On a rhetoric of dreaming: thoughts about a Freudian insight of Emile Benveniste

2018.09.29 | By Gregory Nagy

§0. Sigmund Freud, in his book about the analysis of dreams, Die Traumdeutung (first published in 1899), found that the human unconscious, in dreams, can obliterate the difference between a given meaning and the opposite of that meaning. Influenced by the theories of Karl Abel (1884), Freud thought that such a mental pattern of obliteration, viewed as a kind of confusion, could be traced back to “primitive” phases of human language—where speakers get confused in referring to opposites. This view was challenged in an essay by Émile Benveniste (1966), whose linguistic approach to the analysis of dreams led him to argue, differently, that whatever is dreamed by the unconscious dreamer has a system of its own, related to the system of language as spoken by the conscious speaker. A dream, Benveniste argued further, can even have a rhetoric of its own.

§1. Benveniste was hardly the first linguist to show that there is no evidence to support the idea of self-contradictory meanings in “primitive” languages. But he can be credited with having made the best argument against the more basic idea of “primitive” languages. As Benveniste showed, all languages in all attested phases of their history are in fact systematic, not self-contradictory. Such an understanding of language as a system, however, did not stop Benveniste from engaging with Freud’s discovery procedures, and he even accepted the Freudian observation that the human unconscious, in dreams, occasionally cancels the difference between a given meaning and the opposite of that meaning. So, to that extent, we could say that the thinking of Benveniste here is Freudian. But now we come to a big difference: unlike Freud, Benveniste thought that the occasional cancellation of oppositions in meaning while we dream needs to be analyzed in terms of fusion, not confusion. I am using these terms fusion and confusion here to indicate a distinction between what is systematic and what is unsystematic. For Benveniste, a cancellation of oppositions in meaning when we dream is just as systematic as the active working of these same oppositions in language as spoken when we are awake. In brief, then, the Freudian insight of Benveniste is simply this: dreams can be analyzed linguistically, not only psychoanalytically.

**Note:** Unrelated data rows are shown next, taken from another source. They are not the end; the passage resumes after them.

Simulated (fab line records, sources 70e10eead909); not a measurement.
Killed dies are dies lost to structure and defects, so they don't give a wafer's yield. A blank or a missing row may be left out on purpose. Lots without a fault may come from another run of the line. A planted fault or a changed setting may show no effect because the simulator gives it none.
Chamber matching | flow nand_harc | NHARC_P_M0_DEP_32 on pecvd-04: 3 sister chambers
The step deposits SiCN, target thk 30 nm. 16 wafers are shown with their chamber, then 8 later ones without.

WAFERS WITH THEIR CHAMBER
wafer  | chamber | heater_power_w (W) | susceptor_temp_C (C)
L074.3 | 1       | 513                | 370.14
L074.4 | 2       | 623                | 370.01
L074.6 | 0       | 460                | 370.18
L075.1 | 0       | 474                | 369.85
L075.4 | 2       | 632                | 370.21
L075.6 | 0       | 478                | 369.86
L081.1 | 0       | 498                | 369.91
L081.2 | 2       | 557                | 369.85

§2. The linguistic analysis of dreams can be extended far beyond the study of the mental phenomenon that we have considered so far, where the mind cancels oppositions in meaning. At the conclusion of his essay on Freudian psychoanalysis as enhanced by a linguistic analysis of dreams, Benveniste offers a most suggestive list of further mental phenomena, as experienced in dreams, that can likewise be analyzed linguistically. And such linguistic analysis can become specialized, in that the language of dreams can be analyzed as special language—not just everyday language. Such special language can be seen as “rhetoric”—which is what Benveniste called it at the end of his essay—but it is clear from his usage that he intended such “rhetoric” to include the mechanics and aesthetics of poetry as well as prose—even of song as well as poetry.

§3. In his all-too-brief list of “rhetorical” devices, Benveniste used terminology found in schoolbooks of rhetoric. The list is eclectic, since he limited his inventory to phenomena related to the psychoanalytic idea of “taboo.” Here is his list, which I present in a different order by starting with the phenomenon that had inspired the writing of his essay in the first place: antiphrasis, euphemism, allusion, preterition, litotes. In a separate posting that I hope to produce for another occasion, I will analyze further, from the standpoint of linguistics, these as well as other traditional terms of rhetoric as applied to the analysis of dreams. I will also apply these same terms while selectively analyzing various devices used in prose, poetry, song—and even in the visual arts, including film making.

§4. With regard to the art of film making, I note here in closing a “rhetorical” device that I will call, for the moment, retardation. In film, this device is more simply known as slow motion, which produces a mental effect that I described as “dreamlike” and even “dreamy” in the posting for 2018.09.22. The effect of slow motion in the film that I analyzed in that posting can be seen as the making of a “good dream.” But of course the same kind of effect can make a “bad dream.” I am thinking here of the very first time I ever saw on film the use of slow motion as a way of representing an intensification of violence. It happened many years ago, when I first saw the “Death Scene” in Bonnie and Clyde, a film released in 1967, directed by Arthur Penn and starring Faye Dunaway and Warren Beatty. The representation of horrific violence by way of slow motion has by now become such a cliché in film making that the primal effect is lost, or at least bleached. But I still remember most colorfully as a first impression the bad dream, as it were, of seeing the horror and the pity of that violent Death Scene for the very first time.

After Bonnie and Clyde, directed by Arthur Penn (1967): the Death Scene.
After Bonnie and Clyde, directed by Arthur Penn (1967): the Death Scene.

 

 


Bibliography

Abel, K. 1884. Über den Gegensinn der Urworte. Leipzig.

Benveniste, E. 1966. “Remarques sur la fonction du langage dans la découverte freudienne.” Problèmes de linguistique générale I 75–87. Paris.

Freud, S. 1899. Die Traumdeutung. Leipzig.